Working for Families has become a subsidy scheme for employers who can’t, or won’t, pay adequate wages, argues Bryce Edwards 

As of last week, the Government is pouring $370 million more this year into Working for Families (WFF), further entrenching a system which has many critics across the political spectrum.

On the political right, the criticism has always been that the scheme is creating a nation of welfare beneficiaries. After all, it’s regarded as extraordinary that families earning around $100,000 qualify for WFF payments. However, these are effectively tax credits for people with children (which is very common among the OECD nations).

It is even more problematic at the lower income end, where full-time workers not only will often pay no tax, but effectively receive additional tax credits – welfare by any other name. So, state income assistance is being given to those that are fully engaged in the workforce – which, by historical standards, seems contradictory.

The criticism from the left has often been that the very existence of WFF indicates that many working families are not able to support themselves without quite large taxpayer assistance. The accusation is that employers of low-paid workers are effectively being subsidised by WFF.

This has parallels with other modern welfare initiatives – such as the accommodation supplement, which is a subsidy paid by the state to private landlords of those tenants on low incomes. The left blames such payments for contributing to the rapid increases in rentals, because it effectively allows landlords to increase rents for low-income tenants beyond what they can actually pay.

Alternatives to Working for Families

What’s the alternative to welfare that subsidises the corporates? Ideally, wages simply need to increase, so that workers have enough to live on. To some extent, the new Government is pursuing this objective with its commitment to increase the minimum wage for those at the bottom – with it going up by $4.25 by 2021.

Of course, this will cost the Government itself, as it will have to lift the wages of many of its own employees receiving the minimum wage. Yet overall, the increase in the minimum wage is going to lead to a saving for the Government, as the wage increases will result in a reduction in tax credit payments made through WFF – because, generally, the more an individual earns, the less they receive in WFF payments. Therefore, the recently-expanded entitlements for WFF are actually going to be partially afforded by the savings caused by the minimum wage increases.

Nonetheless, we clearly need to a have a debate about whether a family whose income is derived from wages and salary should be able to pay its own way without other tax payers subsidising them. Of course, such survival from working needs to include criteria such as being able to maintain key assets like vehicles and appliances, and not involve getting into debt to do so.

Currently, a “typical” family with two parents working minimal wage jobs – $16.50 per hour – essentially pays no tax and gets a subsidy. Take a family household with two adults and two children, an eight year old and a 10 year old, with one full time and one part-time job, totalling 60 hours paid. They would have an annual income of $51,480, and a tax bill of $7,049. But WFF means that they would get tax credits of $12,116 ($233 a week), effectively pay no tax and receiving an additional annual taxpayer subsidy of $5,067.

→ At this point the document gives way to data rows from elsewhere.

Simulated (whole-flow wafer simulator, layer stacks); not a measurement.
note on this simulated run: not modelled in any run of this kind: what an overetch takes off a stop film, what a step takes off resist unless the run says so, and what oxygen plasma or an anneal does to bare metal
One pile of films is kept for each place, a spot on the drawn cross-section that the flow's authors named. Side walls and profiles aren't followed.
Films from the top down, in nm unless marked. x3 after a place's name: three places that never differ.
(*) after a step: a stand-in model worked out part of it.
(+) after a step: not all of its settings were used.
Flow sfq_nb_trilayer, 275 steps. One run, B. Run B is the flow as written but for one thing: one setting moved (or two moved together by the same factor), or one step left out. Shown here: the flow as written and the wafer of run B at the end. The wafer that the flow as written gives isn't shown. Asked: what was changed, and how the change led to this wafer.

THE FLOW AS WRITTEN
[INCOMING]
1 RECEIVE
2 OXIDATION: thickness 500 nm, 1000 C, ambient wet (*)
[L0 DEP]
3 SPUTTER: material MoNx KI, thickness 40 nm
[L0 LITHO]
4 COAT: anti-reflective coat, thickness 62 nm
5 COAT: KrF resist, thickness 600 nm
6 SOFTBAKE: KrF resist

Even if this family earned the “Living Wage” – currently $20.55 an hour, which is claimed to allow a family of four to live reasonably (i.e. not just hand to mouth) – there is still a huge taxpayer subsidy. 60 hours paid work equates to a household income of $64,116 per year and their weekly family support would be $169, almost $8,800 a year. Given their total tax is $9,260, they are effectively paying only $472 in tax a year – $9 a week.

So who is really getting subsidised?

One test of the impact of a policy is to look at what would happen if it wasn’t in place. Short term, obviously low-income families would be hit hard if WFF no longer existed. But, beyond that, it’s clear that wages for the lowest paid would have to rapidly increase, otherwise a huge proportion of the workforce would simply not be able to meet their basic costs. Just affording to get to work would be a problem, with higher housing costs pushing workers further and further away from their work locations. Rents at the lower end of the market would likely also fall rapidly, particularly in the bigger cities.

Hence, just as landlords are very happy with Governments providing the accommodation supplement, which pushes up rentals, and allows more tenants to be able to afford to rent from them, employers are very happy with WFF, as it means that they can continue to pay low wages. Without WFF – and other welfare schemes like the accommodation supplement – many workers would simply not be able to live in many of the cities where employers need workers. There would be massive labour shortages, or wage rates would need to increase – or both.

On the political right, the argument in the past has been that converting WFF into tax cuts would be the simplest way to return taxes to workers. However, given the low levels of wages and the low levels of taxes paid, even if the Government was to give low income workers a 100 percent tax cut, this would not actually replace the income lost for those currently working for less than $20 an hour. And, of course, unless there is an increase in the higher marginal tax rates, those who earn the most always get more tax from tax cuts than those on lower incomes.

However, there are fewer voices attacking Working for Families these days – and the Act Party is now the only voice in Parliament which still opposes the scheme. National have said their proposed tax cuts would be better than the WFF increases of this Government – but it is notable that in nine years in office National maintained the scheme in its entirety.

Lately, the line from many employers has been that they would prefer to see WFF increases than increases in the minimum wage. Their public reasoning is that workers with families will lose some benefits if their wages increase. What they don’t mention is that increases to the minimum wage transfers income support costs from taxpayers to employers, while WFF increases do the reverse. Quite simply, most employers have become enthusiastic about WFF, and any increases to it are actually quite welcomed.

When Labour first introduced WFF it was slammed on the political right as “middle class welfarism”. Now, it’s acceptance across the political spectrum indicates the welfarism has spread beyond even the middle classes.

Living in the age of “corporate welfare”

We are living in the age of corporate welfare – where increasingly much of the spending of the state is about subsidising the operations of business. At a very overt level, tax credits for overseas film makers to make productions here are seen for what they are: subsidies. And such schemes are becoming increasing criticised. Yet Governments of both left and right continue with them.

There’s plenty of other blatant examples of subsidies for businesses, whether it’s schemes for Saudi sheep farmers, or land tenure review in the high country which has amounted to a massive transfer of wealth to large landowners.

Yet these more prominent versions of corporate welfare are tiny in comparison to the less direct form of “welfare” that benefits corporations – the Working for Families scheme, which of course was introduced by the Clark Labour Government, maintained by the Key Government, and now expanded again by the Ardern Government.

All these years later, it’s become much clearer as to who benefits from the scheme. John Key famously called it “communism by stealth” when he was Leader of the Opposition, and then adopted the policy for himself. But in 2018, perhaps it can finally be more credibly labelled as “corporate welfare by stealth”.